Hi,
I have question about hardware routing with Mikrotik devices. Are there any plans to implements some CAM/TCAMs to Mikrotik devices for hardware routing? Or just expand MPLS accelerated hardware like CRS317?
Regards,
Blažej
ASIC devices are always expensive… There are many in the market and are with high price! Mikrotik is for most of customers and prices are not in that level!
Sure, ASICs are expensive. But CRS317 looks cheap. More switches like this. Some SFP versions, ethernet versions and some combination SFP/ETH as provider core routers.
Maybe I’m doing something wrong but software routing is unable to transfer multicast traffic for IPTV without packet loss. Not extreme problem, but some random loss there is. We need offload and predictable performance.
It’s not problem of implementation in SW, the problem is capacity … CRS series have CPU with low capacity (compared to their switching capacity) which is a fact that many people fail to notice.
Performance is predictable just not very precisely. The problem here is that ROS is hugely versatile and practical capacity very much depends on amount of processing needed to execute all the tasks configured.
My guess is that price-wise combination of CRS3xx switch (or many of them) and CHR/x86 router is a winner … but you don’t get it in a single box. You can get similar capacity in a single box (or a stack), but price tag will probably be 10dB higher.
You should not compare CRS with other manufacturer’s “L3 routing switches”. Those are completely different things.
CRS is just an L2 switch with a Raspberry-Pi built in to do some routing e.g. for a management network only.
It is not possible to route “production traffic” with a CRS at anywhere near the switching speed.
Instead you could get a router device from MikroTik (RB4011, RB1100, CCR1009) or of course a device from another manufacturer (more expensive, but for a reason).
Of course I don’t consider CRS as router. It was example for offload of MPLS. But RB3011/RB4011 and CCR has also unpredictable performance for critical traffic.
MikroTik routers are Linux boxes using “SoC’” (System on a Chip intended for small network applicances), with software routing for comparatively low prices. That is their market niche.
To expand into the hardware routing market they would need to develop new hardware, develop software to use it, and in general improve the system and customer support required to serve the market that expects those features. And of course, as a result, the price of that kind of device would be higher than the current devices, and it could be difficult to compete with brands that have already done such development in the past.

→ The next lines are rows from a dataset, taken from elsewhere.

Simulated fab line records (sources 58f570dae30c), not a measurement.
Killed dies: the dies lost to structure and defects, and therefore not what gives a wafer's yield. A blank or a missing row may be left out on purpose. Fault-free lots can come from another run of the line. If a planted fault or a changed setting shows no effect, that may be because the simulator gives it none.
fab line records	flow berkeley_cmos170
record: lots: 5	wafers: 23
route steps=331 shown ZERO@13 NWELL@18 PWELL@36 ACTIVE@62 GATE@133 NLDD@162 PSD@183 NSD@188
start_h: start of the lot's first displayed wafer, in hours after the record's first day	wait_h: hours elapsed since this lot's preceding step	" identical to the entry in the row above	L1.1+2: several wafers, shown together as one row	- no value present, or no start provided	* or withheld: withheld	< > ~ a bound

It could always happen, but I would not count on it. At the moment there is a lot to do even in the software solution and we have seen how long it has been postponed.
Routing in hardware is a challenge, especially when taking policy rules, firewall, VRF, QoS and NAT in consideration.
MPLS (and Ethernet as well) is far simpler to do in hardware.
CRS 600MHz are derived from the RB2011.
So it is time to make CRS based on the RB4011.
Even that would be completely incomparable to “L3 routing switches” from other manufacturers!
These operate similar to switching with only little assistance from the processor. Patterns are put into TCAM which match the destination IP field and send the packet to the correct interface similar to what an L2 switch does with the destination MAC address and switchport.
There is usually a single lookup in a routing table by the processor, which then inserts the proper pattern in the TCAM, and other packets to the same destination do not touch the processor.
This is completely different from the CRS concept, which in fact is just a VLAN-capable switch with a router attached to it. A slow router, yes, but replacing it with a faster router still does not make it into an L3 switch.
That would require inserting switch rules into the switch hardware depending on the actual traffic. Possibly doable, given that you can manually insert switch rules that match on destination IP and then redirect the packet to a specific port, but it is unclear if the hardware would also be able to decrease TTL and recalculate header checksum after that, and how realistic it is to use in a real L3 routing situation. The limited number of rules would mean it can only be used to handle the top of traffic volume anyway.
I am not interested in better CRS switching, but better routing.
Which takes more expensive silicon. MT don’t need te develop it themselves, there is merchant silicon like Broadcom Qumran-UX available, which would make a dandy ‘CRS426’ full L3 switch, but that stuff isn’t cheap. At least not compared to the Marvell PresteraDXes they are using now.
10G L2 switching is cheap. Real 10G routing (read ‘wirespeed or close on all available ports’) is not. Yet.
There is an important point the OP is asking about that is not being addressed. The marvell prestera ASIC that is in the CRS317 and CRS309 is capable of routing in hardware (not the CPU).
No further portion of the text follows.